All of The Above by James Dawson is set in an English seaside town in the final year of school for a group of friends, seen through the eyes of a new girl. The characters are well written and recognisable; dealing with various issues as they study for their final exams; sexuality, eating disorder, self-harm, mixed heritage and parental alcoholism alongside a disconnect from what seems like a rigid hegemony. All treated with a light touch and no easy answers. This makes it reassuringly unpredictable without seeming contrived. I think any but the most self-assured teenager with find a friend in this book. The ending is generous without being trite. It’s a lovely book.

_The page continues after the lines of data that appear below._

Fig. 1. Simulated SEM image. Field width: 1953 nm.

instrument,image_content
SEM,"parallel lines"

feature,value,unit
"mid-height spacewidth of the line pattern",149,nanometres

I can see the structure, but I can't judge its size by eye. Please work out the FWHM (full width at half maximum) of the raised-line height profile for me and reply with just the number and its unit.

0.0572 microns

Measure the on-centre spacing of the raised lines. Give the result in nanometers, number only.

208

Patrick Ness’s The Rest of Us Just Live Here, set in a fantasy American lakeside town, has exactly the same ingredients but with Alzheimer’s and media intrusion thrown in. Where it differs is in a parallel fantasy story, told in the form of a synopsis at the beginning of each chapter about a different group of students (the indie kids) who are trying to save the world, and are being killed. There is an overlap between the worlds which involves an exploding school and sinister police but the parallel story is difficult to follow and breaks up the rhythm of the primary story. Added to that, Jared the gay character, is a Cat God.   Now, it has been pointed out that Ness might have been satirising the YA genre. Certainly his Chaos Walking trilogy and A Monster Calls were too good to not see this book as a bit of a hotch-potch of tropes. But I couldn’t identify the tone of the parallel story or the humour so it didn’t work for me. Ness, however, is up for all the prizes. Read them yourself and let me know what you think.

I also enjoyed the Goodreads reviews such as:

Ness

— “This may be one of the most pointless books I have ever read”.

+   “It’s a hilarious combination of contemporary profoundness and overly cliché paranormal romance”.

Dawson

— “This book was most possibly the worst book I’ve read this year or ever. I don’t know what you, James thought by writing this book”.

+ “A very enchanting, honest and engaging novel of what it’s mainly like to be a teenager growing up in England”.